Is there a way of getting the list of ids like drf does it without the extra query cost when I do it manually?
I can't find any documentation on how they implement the manytomany render.
By calling:
obj.runs.values_list('id', flat=True)
you are performing a new DB query. Since it will be called for every instance, you'll have a lot of extra queries.
prefetch_related loads the associated instances. So you can interact with the Python objects without extra queries. You could fix your issue with:
def get_failbin_regressions(self, obj):
runids = self.context.get('runids')
return [run.id for run in obj.runs.all() if run.id in runids]
I have a Row class and a SpottedPub model. They are almost the same except that Row has a couple extra fields.
What i need to do is to gracefully update spottedpub fields from row object attributes. I tried this
spotted_pubs = SpottedPub.objects.filter(notification__rule__suite__campaign=self,
name=particular_row.name)
if spotted_pubs.all():
spotted_pubs.update(**row.__dict__)
but I get an error saying that I pass too many kwargs to update():
FieldDoesNotExist: SpottedPub has no field named 'profit_weight'
is there a way to drop kwargs that don't correspond to fields?
I tried writing a custom manager
class CustomSpottedPubManager(models.Manager):
def update_drop_fields(self, **fields):
queryset = super(CustomSpottedPubManager, self).get_queryset()
print(queryset)
# drop unwanted fields here
queryset.update(**fields)
and attaching it to the model
class SpottedPub(BaseUserObject):
objects = CustomSpottedPubManager()
but update_drop_fields() method doesn't get called because I access this method already after filtering:
filter(notification__rule__suite__campaign=self,
name=particular_row.name)
Your idea to create an update_drop_fields and filter the fields looks good.
You can create a queryset with the custom update_drop_fields() method,
class CustomSpottedPubQueryset(models.QuerySet):
def update_drop_fields(self, **fields):
return self.update(**fields)
then create a manager with the queryset methods.
class SpottedPub(BaseUserObject):
objects = CustomSpottedPubQueryset.as_manager()
I have a private boolean flag on my model, and a custom manager that overwrites the get_query_set method, with a filter, removing private=True:
class myManager(models.Manager):
def get_query_set(self):
qs = super(myManager, self).get_query_set()
qs = qs.filter(private=False)
return qs
class myModel(models.Model):
private = models.BooleanField(default=False)

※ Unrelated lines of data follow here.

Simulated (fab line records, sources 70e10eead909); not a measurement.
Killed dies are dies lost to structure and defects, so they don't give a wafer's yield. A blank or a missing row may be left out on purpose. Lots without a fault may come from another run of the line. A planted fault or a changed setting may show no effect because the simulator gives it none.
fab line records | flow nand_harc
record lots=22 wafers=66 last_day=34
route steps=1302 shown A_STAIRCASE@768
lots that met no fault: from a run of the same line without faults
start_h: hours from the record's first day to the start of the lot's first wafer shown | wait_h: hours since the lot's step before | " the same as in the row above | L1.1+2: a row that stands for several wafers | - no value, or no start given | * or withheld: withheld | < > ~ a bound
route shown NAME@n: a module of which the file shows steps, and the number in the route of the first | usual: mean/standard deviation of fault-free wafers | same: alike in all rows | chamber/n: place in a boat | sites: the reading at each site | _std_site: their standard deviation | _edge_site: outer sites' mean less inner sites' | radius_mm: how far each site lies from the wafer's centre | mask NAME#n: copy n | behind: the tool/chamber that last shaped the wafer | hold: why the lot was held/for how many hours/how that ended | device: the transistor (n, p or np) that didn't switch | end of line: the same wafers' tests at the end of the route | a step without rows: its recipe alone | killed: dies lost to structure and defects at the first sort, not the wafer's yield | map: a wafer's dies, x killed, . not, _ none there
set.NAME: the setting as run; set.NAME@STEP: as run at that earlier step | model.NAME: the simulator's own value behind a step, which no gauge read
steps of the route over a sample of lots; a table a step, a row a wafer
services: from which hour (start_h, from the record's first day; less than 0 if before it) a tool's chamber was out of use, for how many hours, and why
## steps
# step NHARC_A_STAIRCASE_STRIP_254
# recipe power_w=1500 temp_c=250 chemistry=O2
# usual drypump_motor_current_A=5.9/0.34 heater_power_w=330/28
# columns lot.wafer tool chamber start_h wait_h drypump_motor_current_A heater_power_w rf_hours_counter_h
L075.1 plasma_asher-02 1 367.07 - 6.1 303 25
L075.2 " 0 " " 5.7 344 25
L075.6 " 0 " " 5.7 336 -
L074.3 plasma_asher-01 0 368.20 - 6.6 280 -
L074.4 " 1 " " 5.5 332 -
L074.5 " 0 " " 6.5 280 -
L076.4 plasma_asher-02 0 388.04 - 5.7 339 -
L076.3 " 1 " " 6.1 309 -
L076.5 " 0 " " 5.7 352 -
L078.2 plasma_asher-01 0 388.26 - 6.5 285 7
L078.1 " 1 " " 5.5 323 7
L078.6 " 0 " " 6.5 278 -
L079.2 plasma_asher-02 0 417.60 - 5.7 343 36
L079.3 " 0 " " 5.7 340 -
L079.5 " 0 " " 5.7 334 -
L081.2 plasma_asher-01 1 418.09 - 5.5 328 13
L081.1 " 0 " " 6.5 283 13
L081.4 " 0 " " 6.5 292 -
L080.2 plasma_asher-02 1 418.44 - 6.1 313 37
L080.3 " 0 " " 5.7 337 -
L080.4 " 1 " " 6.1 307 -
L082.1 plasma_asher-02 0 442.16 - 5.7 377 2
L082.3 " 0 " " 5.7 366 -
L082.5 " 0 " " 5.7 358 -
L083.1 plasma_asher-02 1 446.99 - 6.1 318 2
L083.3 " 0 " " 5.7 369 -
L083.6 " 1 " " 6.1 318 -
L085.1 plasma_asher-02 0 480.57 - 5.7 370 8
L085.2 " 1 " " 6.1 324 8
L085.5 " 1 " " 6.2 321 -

owner = models.ForeignKey('Profile', related_name="owned")
#...etc...
objects = myManager()
I want the default queryset to exclude the private models be default as a security measure, preventing accidental usage of the model showing private models.
Sometimes, however, I will want to show the private models, so I have the following on the manager:
def for_user(self, user):
if user and not user.is_authenticated():
return self.get_query_set()
qs = super(myManager, self).get_query_set()
qs = qs.filter(Q(owner=user, private=True) | Q(private=False))
return qs
This works excellently, with the limitation that I can't chain the filter. This becomes a problem when I have a fk pointing the myModel and use otherModel.mymodel_set. otherModel.mymodel_set.for_user(user) wont work because mymodel_set returns a QuerySet object, rather than the manager.
Now the real problem starts, as I can't see a way to make the for_user() method work on a QuerySet subclass, because I can't access the full, unfiltered queryset (basically overwriting the get_query_set) form the QuerySet subclass, like I can in the manager (using super() to get the base queryset.)
What is the best way to work around this?
I'm not tied to any particular interface, but I would like it to be as djangoy/DRY as it can be. Obviously I could drop the security and just call a method to filter out private tasks on each call, but I really don't want to have to do that.
Update
manji's answer below is very close, however it fails when the queryset I want isn't a subset of the default queryset. I guess the real question here is how can I remove a particular filter from a chained query?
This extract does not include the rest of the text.